EatSmart Recipes
Whole Grains Fashion!
Prawn and Herb Wild Rice in Italian Style
"3 Less" Dish
Feature
Whole grain has become a common ingredient to a lot of healthy dishes. Their uses were limited to Western cuisine in the past. As Hong Kong people become more health conscious over the years, new dishes like ‘Pumpkin Brown Rice’ and ‘Steamed Oat Groats’ start appearing in fast food shops or even Chinese Restaurants.
When compared to refined grains (e.g. white rice and pasta), whole grains are richer in vitamins (e.g. Vitamin B1, B3, folate), minerals (e.g. iron, potassium, magnesium) and dietary fibre. Take this recipe as an example, its dietary fibre content is increased by 3 times when wild rice is used instead of white rice.
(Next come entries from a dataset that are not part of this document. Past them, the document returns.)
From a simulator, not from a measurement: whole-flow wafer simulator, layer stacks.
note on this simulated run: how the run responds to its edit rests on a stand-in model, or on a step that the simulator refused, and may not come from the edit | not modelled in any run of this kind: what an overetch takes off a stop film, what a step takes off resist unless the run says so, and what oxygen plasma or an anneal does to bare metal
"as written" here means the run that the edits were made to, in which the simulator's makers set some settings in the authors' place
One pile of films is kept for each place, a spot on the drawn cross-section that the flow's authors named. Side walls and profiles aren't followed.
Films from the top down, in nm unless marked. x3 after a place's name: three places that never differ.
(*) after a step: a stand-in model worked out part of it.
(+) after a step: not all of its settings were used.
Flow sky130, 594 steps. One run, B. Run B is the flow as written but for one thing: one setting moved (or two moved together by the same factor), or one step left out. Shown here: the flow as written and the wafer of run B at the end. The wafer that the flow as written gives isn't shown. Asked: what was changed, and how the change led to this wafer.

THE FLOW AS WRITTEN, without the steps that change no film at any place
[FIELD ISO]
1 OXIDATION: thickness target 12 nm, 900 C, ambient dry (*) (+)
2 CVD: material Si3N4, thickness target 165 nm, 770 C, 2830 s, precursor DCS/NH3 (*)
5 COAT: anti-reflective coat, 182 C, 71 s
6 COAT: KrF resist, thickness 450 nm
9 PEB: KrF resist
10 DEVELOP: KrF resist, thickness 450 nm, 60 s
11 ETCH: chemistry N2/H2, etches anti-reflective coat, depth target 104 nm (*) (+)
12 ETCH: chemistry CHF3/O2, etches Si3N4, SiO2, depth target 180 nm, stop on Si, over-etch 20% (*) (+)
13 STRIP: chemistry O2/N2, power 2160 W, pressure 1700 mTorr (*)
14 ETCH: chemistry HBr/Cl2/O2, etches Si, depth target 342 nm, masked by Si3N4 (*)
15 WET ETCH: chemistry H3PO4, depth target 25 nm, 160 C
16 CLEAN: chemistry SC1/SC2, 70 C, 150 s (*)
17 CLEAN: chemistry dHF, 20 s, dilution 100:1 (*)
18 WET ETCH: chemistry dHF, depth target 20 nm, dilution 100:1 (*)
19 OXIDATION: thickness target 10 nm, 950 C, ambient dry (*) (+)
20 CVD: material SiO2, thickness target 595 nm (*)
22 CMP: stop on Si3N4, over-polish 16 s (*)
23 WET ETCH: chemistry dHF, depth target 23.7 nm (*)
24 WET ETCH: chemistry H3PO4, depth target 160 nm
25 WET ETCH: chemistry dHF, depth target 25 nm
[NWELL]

Ingredients to serve 1 | Wild Rice | 60 g (about 1 and 1/2 taels) | White Rice | 20 g (about 1/2 tael) | Olive oil | 2 teaspoons | Minced Garlic | some | Stock | 4 tablespoons | Prawns | 30 g (about 3/4 tael) | Green Peas | 3/4 cup | Basil (finely chopped) | for taste | Seasonings | Salt | 1/4 teaspoon | Cooking Method - Wash and strain wild and white rice. Add 1 teaspoon of olive oil, minced garlic and stock. Parboil to almost done, set aside.
- Peel and wash the prawns. Drain and set aside.
- Heat up the remaining olive oil. Add prawns, minced garlic, salt and the parboiled wild and white rice. Cook till done.
- Add green peas until heated through.
- Sprinkle with finely chopped basil and serve.